3 thoughts on “City embraces anti-racist resolutions; apologizes for history, past practices

  1. How about Piedmont making their schools more diverse? Flying the BLM flag is lip service and no action. Piedmont implemented rules allowing kids with grandparents who live in live in Piedmont being able to attend their schools but guess what, the grand parents are not likely to be a diverse bunch.
    More creative rules such as a one mile rule from the schools in addition to Piedmont would promote diversity.

  2. Leesy, you’re absolutely right – I chose to acknowledge the Dearings as Piedmont’s first Black family, but there are many more recent such stories that need to be told. Since the Council meeting, I’ve since heard from some longtime Piedmonters who are Black about their experiences, including a horrific case of harrassment/unlawful arrest in the 1960s in your current and my former neighborhood. I’m sure more such stories will emerge. We’re committed as a City to doing this hard and difficult work and understand that this resolution is a necessary, but not sufficient, first step.
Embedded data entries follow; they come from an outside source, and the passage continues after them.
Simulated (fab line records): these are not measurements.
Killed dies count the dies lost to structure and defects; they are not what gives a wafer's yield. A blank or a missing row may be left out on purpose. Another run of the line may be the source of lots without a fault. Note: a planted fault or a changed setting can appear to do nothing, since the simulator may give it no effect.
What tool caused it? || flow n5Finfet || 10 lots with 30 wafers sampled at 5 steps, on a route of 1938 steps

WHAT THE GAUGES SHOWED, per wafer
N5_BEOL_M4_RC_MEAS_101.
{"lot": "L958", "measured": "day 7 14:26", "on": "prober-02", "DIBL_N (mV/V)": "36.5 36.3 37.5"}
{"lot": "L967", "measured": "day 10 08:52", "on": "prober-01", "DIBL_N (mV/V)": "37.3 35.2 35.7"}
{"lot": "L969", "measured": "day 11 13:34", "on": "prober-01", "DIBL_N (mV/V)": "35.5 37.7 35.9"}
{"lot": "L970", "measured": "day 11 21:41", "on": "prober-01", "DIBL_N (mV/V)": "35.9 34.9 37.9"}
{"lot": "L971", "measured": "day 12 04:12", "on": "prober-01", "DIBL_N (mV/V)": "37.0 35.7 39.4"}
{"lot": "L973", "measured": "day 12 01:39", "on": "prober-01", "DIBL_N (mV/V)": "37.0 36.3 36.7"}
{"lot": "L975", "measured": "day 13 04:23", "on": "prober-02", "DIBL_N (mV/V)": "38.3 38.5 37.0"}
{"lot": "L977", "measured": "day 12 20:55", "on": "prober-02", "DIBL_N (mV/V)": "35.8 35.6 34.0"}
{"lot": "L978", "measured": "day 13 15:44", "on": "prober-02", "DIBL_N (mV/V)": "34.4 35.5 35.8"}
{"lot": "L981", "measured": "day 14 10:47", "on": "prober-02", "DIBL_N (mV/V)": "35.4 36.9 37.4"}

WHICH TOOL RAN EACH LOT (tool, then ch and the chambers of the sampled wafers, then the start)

  3. This proclamation would have felt more real if the incidents of past racist City action had included the more recent police harassment of middle- and highschool students in the 2010-15 timeframe, alongside incidents more than 50 years ago. It is easy to apologize for things that took place long before most of us lived here as ‘somebody else’s doing that we need to do the right thing and apologize for’. It’s harder to look hard at police calls on PPD Blue or in the paper and wonder how many are racially motivated. Or to look at crime reports and see how often the race of the apprehended suspect is noted if the person is BIPOC and how much less often if white.